Your predicament is not new and you are not alone. Good money has a way of distracting us from “new money” and the reverse is true.

You already know the answer to your question: you need to learn Javascript and learn it good. Then you also need to learn React. And you need to do all of that while applying to jobs before your savings run out.

If 70% of the jobs are React, why are you spending time on Vue?

If the jobs require knowledge of a frontend framework, why are you confused?

You know what to do. Now go out and do it.

Alvin

guaip

guaip

Hey @alvinkatojr . I guess you’re right.

I already know javascript fairly well. Made my own framework for a big job back when there was no such thing, around 2005. Then jQuery came and made things easier for my line of work, but I kept doing vanilla stuff to this day. Zero Typescript though.
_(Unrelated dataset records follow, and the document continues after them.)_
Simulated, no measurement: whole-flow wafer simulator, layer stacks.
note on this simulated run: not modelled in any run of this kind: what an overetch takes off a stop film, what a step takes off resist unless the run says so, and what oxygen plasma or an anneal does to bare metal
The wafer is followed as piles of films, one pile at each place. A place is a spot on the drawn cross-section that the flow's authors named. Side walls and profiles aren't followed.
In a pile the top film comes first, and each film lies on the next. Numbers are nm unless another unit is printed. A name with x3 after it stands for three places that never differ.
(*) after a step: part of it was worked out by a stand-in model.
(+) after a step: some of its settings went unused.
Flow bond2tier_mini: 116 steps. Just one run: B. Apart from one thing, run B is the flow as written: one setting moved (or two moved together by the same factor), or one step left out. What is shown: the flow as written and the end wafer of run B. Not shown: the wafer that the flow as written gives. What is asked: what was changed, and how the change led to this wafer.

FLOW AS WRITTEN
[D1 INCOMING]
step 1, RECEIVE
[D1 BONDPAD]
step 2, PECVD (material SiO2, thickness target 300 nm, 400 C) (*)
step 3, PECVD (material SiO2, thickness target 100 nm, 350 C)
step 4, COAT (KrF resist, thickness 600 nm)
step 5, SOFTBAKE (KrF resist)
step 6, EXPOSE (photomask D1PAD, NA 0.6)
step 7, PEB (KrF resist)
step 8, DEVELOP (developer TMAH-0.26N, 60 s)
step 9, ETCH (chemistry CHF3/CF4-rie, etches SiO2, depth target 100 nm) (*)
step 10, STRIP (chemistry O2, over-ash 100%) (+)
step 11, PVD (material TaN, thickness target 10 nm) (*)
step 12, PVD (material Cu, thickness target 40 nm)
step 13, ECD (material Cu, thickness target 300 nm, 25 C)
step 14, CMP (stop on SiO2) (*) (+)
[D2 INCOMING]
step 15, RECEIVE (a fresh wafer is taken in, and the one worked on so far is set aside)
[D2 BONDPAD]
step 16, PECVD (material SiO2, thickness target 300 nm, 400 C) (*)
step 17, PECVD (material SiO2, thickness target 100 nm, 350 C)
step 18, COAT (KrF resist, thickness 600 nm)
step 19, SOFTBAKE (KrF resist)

I guess spending so much time and energy in a framework, which is not even a proper language, feels wrong for an old schooler like me (especially Javascript). But I guess it’s what people want now.

I’m going to increase my search for agencies that still need a “visual” front-end guy to make some more money while I study the new stuff and look for a job.

I’m curious if you found yourself in a similar situation before. If so, when did you decide to learn the new stuff? Any tips to share?

Any idea on how hard can it be for a guy like me (average to good javascript, strong CSS/SASS, also PHP developer) to learn React and all the stuff that usually comes with it?

Thanks

fullstackplus

fullstackplus

OK — here’s what I’d do if I were you (in fact, I’m doing it).

Forget React, Angular and Vue. Instead take your existing skills further by investing in these two key areas:

  1. Design systems and pattern libraries. This means learning things like Atomic Design, Storybook, Chromatic and the like. This will allow you to do proper modular user interfaces rather than simply converting visual design to HTML / CSS / JS.
  2. Learn hypermedia (I recommend htmx). This will allow you to work with the full stack (including any PHP framework) without involving front-end frameworks.

If you do both, you’ll be able to go out and offer your services as someone who can design and develop web UIs that are leaner in size, faster to build, and easier to maintain. That’s a much stronger value proposition than being yet another generic React dev.

(I’d add Tailwind, Web Components, Figma, and Webflow to the above list. Yes it’s a lot to learn but that’s the way our industry works).

If you want the reasoning as to why React and the like isn’t suited for the 90% of web UIs, you can read this article (it’s the last part in my “htmx and hypermedia” tutorial):

htmx on Sinatra Part 9: In Conclusion

…and here’s some stuff from other peeps:

Deep dive on going from Vue to Htmx in a large-scale production app

Why HTMX is crushing React, Vue & Svelte

Good luck.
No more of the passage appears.